The bill that passed in this chamber was negotiated across party lines. It reflects an appropriate balance between delivering marriage equality and the protection of religious freedom. The Australian people voted to lessen discrimination, not to extend it, and we, the Senate, have respected that vote by rejecting amendments which sought to extend discrimination or derail marriage equality through debates which are better had elsewhere. I acknowledge the senators who have participated in this debate, which, for the most part, has been respectful. It is disappointing that the House won't be able to progress this until next week, but I do hope that, when it does so, it follows the example set by this chamber and ensures this parliament delivers on the promise to the Australian people and legislates for marriage equality.
Laws matter; they endow rights. But they do more than this. They express our values: who we are and what we believe as a nation. I'm often asked what this law means for me and my family. This law matters to loving couples across the country. But what is more important is what it means for all of us—what it says to young LGBTIQ Australians, what it says to the young man struggling with who he is or the young woman who feels alone and ashamed, what it says to the children of same-sex couples who feel ostracised. It says to so many Australians: this parliament and this country accept you for who you are; your love is not lesser and nor are you. It says: you're one of us.
This day would not have come without the courage and dedication of all who have campaigned, and it would not have come without the decision of the Australian people to vote yes. In that vote, the grace and decency of our country men and women shone through, and, in voting yes, they have pushed our parliament to do what should be done. We may be their representatives but, in this, they have been our leaders. Every day it is a great privilege to stand in this place, but there are some days which are of great moment, which change our country for the better. This is such a day.

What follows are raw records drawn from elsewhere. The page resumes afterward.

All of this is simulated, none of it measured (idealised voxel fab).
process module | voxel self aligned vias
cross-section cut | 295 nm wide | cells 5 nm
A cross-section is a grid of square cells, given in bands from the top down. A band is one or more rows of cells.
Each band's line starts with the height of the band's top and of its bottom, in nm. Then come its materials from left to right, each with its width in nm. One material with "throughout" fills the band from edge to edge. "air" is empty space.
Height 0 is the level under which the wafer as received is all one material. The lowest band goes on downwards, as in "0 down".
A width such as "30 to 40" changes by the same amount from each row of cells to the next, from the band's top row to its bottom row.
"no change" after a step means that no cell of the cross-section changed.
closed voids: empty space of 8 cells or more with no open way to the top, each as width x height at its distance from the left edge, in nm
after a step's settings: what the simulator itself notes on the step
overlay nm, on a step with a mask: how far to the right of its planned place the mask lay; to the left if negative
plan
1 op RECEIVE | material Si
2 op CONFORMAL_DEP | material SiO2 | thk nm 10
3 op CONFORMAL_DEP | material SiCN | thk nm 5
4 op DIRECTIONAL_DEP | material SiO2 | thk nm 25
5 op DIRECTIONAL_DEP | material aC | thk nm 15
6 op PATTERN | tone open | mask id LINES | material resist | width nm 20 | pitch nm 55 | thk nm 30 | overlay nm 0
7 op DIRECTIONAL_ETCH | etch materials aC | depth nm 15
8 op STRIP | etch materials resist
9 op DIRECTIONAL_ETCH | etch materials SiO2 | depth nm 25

Honourable senators: Hear, hear!
At the 2016 election, the Prime Minister, Mr Turnbull, made a commitment to the Australian people that they would have the ultimate say on the question of whether the reform of the Marriage Act to enable same-sex couples to marry should be agreed to. We in the coalition took the view that a social change as profound as this was unique and therefore, unusually, should be the business of the people to be the final arbiters. We sought last year to give them a say through a plebiscite. That was opposed. I'm sorry it was opposed, because, had it not been opposed, those of us who were committed to marriage equality would have been celebrating this event at the beginning of this year, not at the end of it. But, nevertheless, for political reasons, it was opposed.
The government found a way, nevertheless, through a postal marriage survey to deliver on Malcolm Turnbull's promise to have a de facto plebiscite, and that de facto plebiscite, as we all know, was an outstanding success. Eighty per cent of the Australian people participated. Almost 62 per cent of them voted yes, as the Prime Minister and I and others had urged them to do. So, today, in this Senate, and next week in the House of Representatives, we will see this historic change accomplished.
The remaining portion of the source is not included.